And here’s a simple program in this language:

x := (5 + 3) * 2;
x > 3 - 7;

Now check out the parse tree for that “simple” program:

That’s pretty messy and huge! We will see in lab how the grammar can be simplified somewhat to help shrink down the waste, but that only goes so far. As you know from implementing some simple interpreters in your lab, all this complication in the grammar directly affects the speed of interpreting (or compiling) programs in the language. When programs get really big, and we want to compile them really quickly, this becomes an issue.

An even more critical issue can arise when the syntax of our grammar doesn’t match the desired semantics of the language. For example, the natural way to make an operator be left-associative is to write the grammar using left recursion. But, as you know, left recursion doesn’t work with top-down parsers. So we rewrite the grammar to be right-recursive (using all those tail rules). This makes the parsing go faster, and is fine if you are writing the parser and interpreter together (like in your recursive descent parser lab). But if the program gets more complicated, we will notice quickly that the parse tree that results from this top-down grammar with tail rules is essentially right-associative rather than left. In other words, the parse tree (syntax) doesn’t match the semantic meaning of the program. What can we do about this?

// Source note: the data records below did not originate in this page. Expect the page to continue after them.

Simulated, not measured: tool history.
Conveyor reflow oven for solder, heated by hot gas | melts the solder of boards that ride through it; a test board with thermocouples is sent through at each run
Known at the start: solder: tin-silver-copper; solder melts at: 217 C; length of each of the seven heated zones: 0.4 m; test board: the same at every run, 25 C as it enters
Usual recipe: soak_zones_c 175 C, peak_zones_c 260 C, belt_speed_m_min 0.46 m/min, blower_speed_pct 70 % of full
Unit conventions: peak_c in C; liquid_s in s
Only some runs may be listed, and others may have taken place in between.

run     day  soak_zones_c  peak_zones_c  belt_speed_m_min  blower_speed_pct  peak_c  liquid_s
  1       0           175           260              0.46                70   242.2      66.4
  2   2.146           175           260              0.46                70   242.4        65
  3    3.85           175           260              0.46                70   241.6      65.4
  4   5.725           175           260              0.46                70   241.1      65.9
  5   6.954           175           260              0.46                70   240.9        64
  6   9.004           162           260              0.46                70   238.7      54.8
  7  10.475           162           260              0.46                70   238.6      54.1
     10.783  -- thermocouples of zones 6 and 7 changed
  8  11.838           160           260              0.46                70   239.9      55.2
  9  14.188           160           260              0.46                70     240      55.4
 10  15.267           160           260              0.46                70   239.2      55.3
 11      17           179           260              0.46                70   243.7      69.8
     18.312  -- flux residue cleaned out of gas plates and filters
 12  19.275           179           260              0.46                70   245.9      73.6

1 Abstract Syntax Trees (ASTs)

Abstract Syntax Trees (ASTs) provide a way of representing the semantic meaning of our program in a simple way that is independent of the actual syntax. This is a little confusing, so I’ll emphasize again that the AST has nothing to do with the syntax - it’s an abstraction away from the syntax of the language!

Unlike with a parse tree, which is uniquely defined according to the grammar (as long as the grammar is not ambiguous), there isn’t just one definition of exactly how the AST for a particular program should look. Think of the AST as a useful internal representation for the interpreter or compiler, which may be slightly different depending on the language or capabilities of the implementation.

In this class we will try to be fairly consistent in how we draw ASTs and what they mean. Every node in the AST is either a statement or an expression. We’ve already discussed in previous units how these are different from each other; basically an expression is any self-contained program fragment which has a type and evaluates to some value, whereas a statement is a self-contained program fragment which does something, but doesn’t return any value. A while loop or a function definition are good examples of statements, and a variable name or arithmetic operation are good examples of expressions.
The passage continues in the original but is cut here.